Every recruiter who wants to hire a top talent can learn some valuable lessons, here are a few you might want to consider.
Don't hire the best, hire the most appropriate
When you need to hire someone for the position in your company, your cardinal rule of hiring should be, don't hire the best, hire the most appropriate. For example, it's not enough for your candidate to be a great procurement professional — you need someone who will be great in the context of your company.
The tricky part of this rule is that context always changes. Sometimes it's a matter of what you need at a particular moment — do you need more thinkers or more makers? Do you need more people with a pronounced soft skill or the ones who are best analysts?
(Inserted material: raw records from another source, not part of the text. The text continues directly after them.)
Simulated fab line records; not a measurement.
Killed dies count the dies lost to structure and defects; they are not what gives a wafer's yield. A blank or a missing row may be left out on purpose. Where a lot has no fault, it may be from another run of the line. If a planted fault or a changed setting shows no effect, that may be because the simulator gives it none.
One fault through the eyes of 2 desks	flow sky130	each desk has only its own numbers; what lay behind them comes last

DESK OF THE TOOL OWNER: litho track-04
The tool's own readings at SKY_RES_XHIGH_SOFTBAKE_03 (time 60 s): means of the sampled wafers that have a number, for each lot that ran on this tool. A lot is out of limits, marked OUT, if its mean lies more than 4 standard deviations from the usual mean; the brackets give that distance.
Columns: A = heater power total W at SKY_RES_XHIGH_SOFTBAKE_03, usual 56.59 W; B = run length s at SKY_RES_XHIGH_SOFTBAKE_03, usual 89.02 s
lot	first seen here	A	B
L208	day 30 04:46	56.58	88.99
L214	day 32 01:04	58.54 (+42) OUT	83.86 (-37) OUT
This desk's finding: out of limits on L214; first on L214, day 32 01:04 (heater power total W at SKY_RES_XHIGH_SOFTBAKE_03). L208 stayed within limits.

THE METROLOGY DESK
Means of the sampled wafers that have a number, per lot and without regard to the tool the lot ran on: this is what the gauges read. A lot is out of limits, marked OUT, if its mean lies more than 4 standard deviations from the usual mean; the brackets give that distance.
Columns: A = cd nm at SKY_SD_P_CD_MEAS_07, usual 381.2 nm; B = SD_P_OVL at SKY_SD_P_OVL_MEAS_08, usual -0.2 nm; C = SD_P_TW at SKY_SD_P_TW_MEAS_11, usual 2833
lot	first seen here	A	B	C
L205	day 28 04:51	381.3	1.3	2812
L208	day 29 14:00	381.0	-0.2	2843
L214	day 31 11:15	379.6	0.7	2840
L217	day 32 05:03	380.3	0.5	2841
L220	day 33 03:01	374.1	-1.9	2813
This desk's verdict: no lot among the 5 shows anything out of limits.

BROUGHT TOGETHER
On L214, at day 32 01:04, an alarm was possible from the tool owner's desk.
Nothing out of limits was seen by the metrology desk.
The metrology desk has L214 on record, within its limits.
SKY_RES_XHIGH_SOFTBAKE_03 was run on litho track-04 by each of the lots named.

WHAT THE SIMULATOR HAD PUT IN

You should be more complementarity and don't want a team that consists of a people that look the same. Search for the candidates with different skills, capabilities, backgrounds, and perspectives. That is the only way to get a diversity of experience, whether professional experience or life experience. When it comes to having a great team, it's important to have synthetic thinking.
2. Always choose the candidates with the "big picture" in mind
As a recruiter who wants the best person for the job, you should never be interested in hiring people who are passionate about their work. You should avoid the people who are focused too much on form. On the contrary, you should always look for the candidates who are passionate about the impact that their work can have in the world.
For example, you need to find a great graphic designer so your marketing team can be complete. You should look for the designer that knows that his design is just a tool — it's not an end to itself. He/she must have in mind what kind impact of will that particular design has on the people for which is made, in the first place.
The other thing that you get when you hire the candidate, which is passionate about impact, is that he/she also tends to want to engage more broadly. That kind of person wants to speak, write and interact with a community because their "big picture" passion spurs them to do so. And trust me, you want that kind of person on your team.
3. Never stop networking
In terms of recruiting, you should never stop communicating with people you talked to in the past. Travel through your email folders, looks for people you already talked and try to find out where some of them are now. So, reach out to them and say something like this: "Hello, I don't know what you're doing right now, but we have these amazing opportunities for you. If it's not the right job for you, or you are satisfied with current one, maybe you know someone who will be interested?" This approach can lead you to start some great conversations with good candidates.
4. Try to trust your intuition
You have probably have heard from other recruiters that sometimes they knew from the beginning of the interview that working with the candidate would not work out well. Maybe you don't believe in intuition but sometimes you should listen to your gut when a candidate doesn't feel right, go with that instinct and don't hire him/her.
The problem with intuition is that it's probably wrong as often as it's right. You should ask every candidate the same questions and take extensive notes. Also, it would be better if you even conduct the first interview over the phone and avoid judging the candidates by their appearance.
5. Use all your weapons
When you find the perfect candidate, use any weapons from your arsenal to win her over, not just with the good salary and great options. You should show the candidate the attractiveness of your company's vision for how you will change the world. Who wouldn't want to work with smart people who are kicking asses? So, add to the job description that working with your company gives many opportunities for advancement.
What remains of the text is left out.